As we have mentioned before, here, here and here, there is overwhelming evidence that the number of stock anomalies in the universe is much lower than originally thought. Most of the previous research papers attempt to filter out past anomalies in the literature (generally over 300+) by applying more stringent standards, such as higher p-values or more advanced statistical tests.
A working paper we examine below, “p-hacking: Evidence from two million trading strategies” by Chordia, Goyal and Saretto, takes an alternative approach. The authors take the Compustat universe of data points, and use every variable in the dataset to create over 2 million trading strategies — explicit data-mining!
The idea behind the paper is to examine what is possible if one simply data-mined the entire universe of signals. The authors make an effort to only examine tradeable strategies by eliminating small and micro-cap stocks. In addition, the authors apply more stringent statistical standards (which I will discuss below) to identify the true anomalies in the data.

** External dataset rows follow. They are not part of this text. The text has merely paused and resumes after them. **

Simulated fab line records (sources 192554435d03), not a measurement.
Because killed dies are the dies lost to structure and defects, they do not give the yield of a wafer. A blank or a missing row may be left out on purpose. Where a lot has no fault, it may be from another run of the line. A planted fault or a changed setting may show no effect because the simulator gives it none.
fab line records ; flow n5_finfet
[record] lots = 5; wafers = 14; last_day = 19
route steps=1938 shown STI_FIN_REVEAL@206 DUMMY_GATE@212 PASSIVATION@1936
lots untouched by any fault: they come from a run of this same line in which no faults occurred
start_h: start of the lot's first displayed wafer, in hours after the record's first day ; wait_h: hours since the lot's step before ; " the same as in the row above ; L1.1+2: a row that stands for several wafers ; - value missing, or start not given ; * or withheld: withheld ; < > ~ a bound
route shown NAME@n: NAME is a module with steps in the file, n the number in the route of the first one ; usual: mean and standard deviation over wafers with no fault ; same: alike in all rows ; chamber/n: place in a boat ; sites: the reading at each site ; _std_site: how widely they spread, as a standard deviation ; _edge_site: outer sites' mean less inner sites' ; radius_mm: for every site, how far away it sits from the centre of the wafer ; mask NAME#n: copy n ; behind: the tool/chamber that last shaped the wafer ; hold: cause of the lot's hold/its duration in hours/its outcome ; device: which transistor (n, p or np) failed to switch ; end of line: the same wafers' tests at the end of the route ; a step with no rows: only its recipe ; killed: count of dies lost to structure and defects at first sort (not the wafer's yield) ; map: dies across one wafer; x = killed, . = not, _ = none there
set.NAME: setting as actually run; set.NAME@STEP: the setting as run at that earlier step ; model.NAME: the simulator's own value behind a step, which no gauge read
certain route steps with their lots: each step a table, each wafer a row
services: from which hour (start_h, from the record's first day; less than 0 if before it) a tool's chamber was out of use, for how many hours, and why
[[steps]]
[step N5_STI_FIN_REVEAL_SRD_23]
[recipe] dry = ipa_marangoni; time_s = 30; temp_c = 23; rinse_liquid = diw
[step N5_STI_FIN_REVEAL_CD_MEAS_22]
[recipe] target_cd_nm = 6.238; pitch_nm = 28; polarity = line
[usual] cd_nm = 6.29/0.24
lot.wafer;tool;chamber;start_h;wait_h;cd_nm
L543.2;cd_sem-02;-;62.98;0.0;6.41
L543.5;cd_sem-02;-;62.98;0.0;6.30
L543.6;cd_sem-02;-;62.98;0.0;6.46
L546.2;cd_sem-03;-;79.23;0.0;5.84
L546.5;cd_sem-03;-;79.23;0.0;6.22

After examining all the signals, the authors find only a handful of trading strategies that are “anomalous” and most of these strategies make no economic sense! Now the authors do assume (through their tests), that the Fama and French 5-factor model plus momentum explain the cross-section of stock returns (so all the classic characteristics we all argue about are controlled for in the study), but the author’s main contribution is that there is little to no evidence for additional anomalies.
However, many papers have already found this. So why is this paper important?
A newer topic that we are commonly asked about is machine learning. Many are intrigued by the idea — let the computer with its algorithms come up with the best trading signals using all the data. At first, this sounds great (and in certain contexts can be extremely useful). But taking a step back, we need to examine what happens if we simply examine all the data. This paper highlights that trading on every signal in the fundamental-signal universe yields almost no (additional) anomalies.(1)
It may be the case that machine-learning is great at combining the already well-known anomalies that the authors assume in the paper (such as Value and Momentum); however, machine-learning may also end up enhancing frictional costs and increasing the chances of a data-mined result (despite the algorithms best efforts to avoid this problem).
Below we dig into the details of the paper.
The paper examines the idea of finding anomalies in a different manner than most — it simply data mines.
Here is the high-level summary from the paper:
We consider the list of all accounting variables on Compustat and basic market variables on CRSP. We construct trading signals by considering various combinations of these basic variables and construct roughly 2.1 million different trading signals.
Two additional screens that I like from that paper are that they (1) eliminate all firms with stock prices below $3 as well as those below the 20th percentile for market capitalization and (2) require all the variables to have information to include the firm in the sample.(2)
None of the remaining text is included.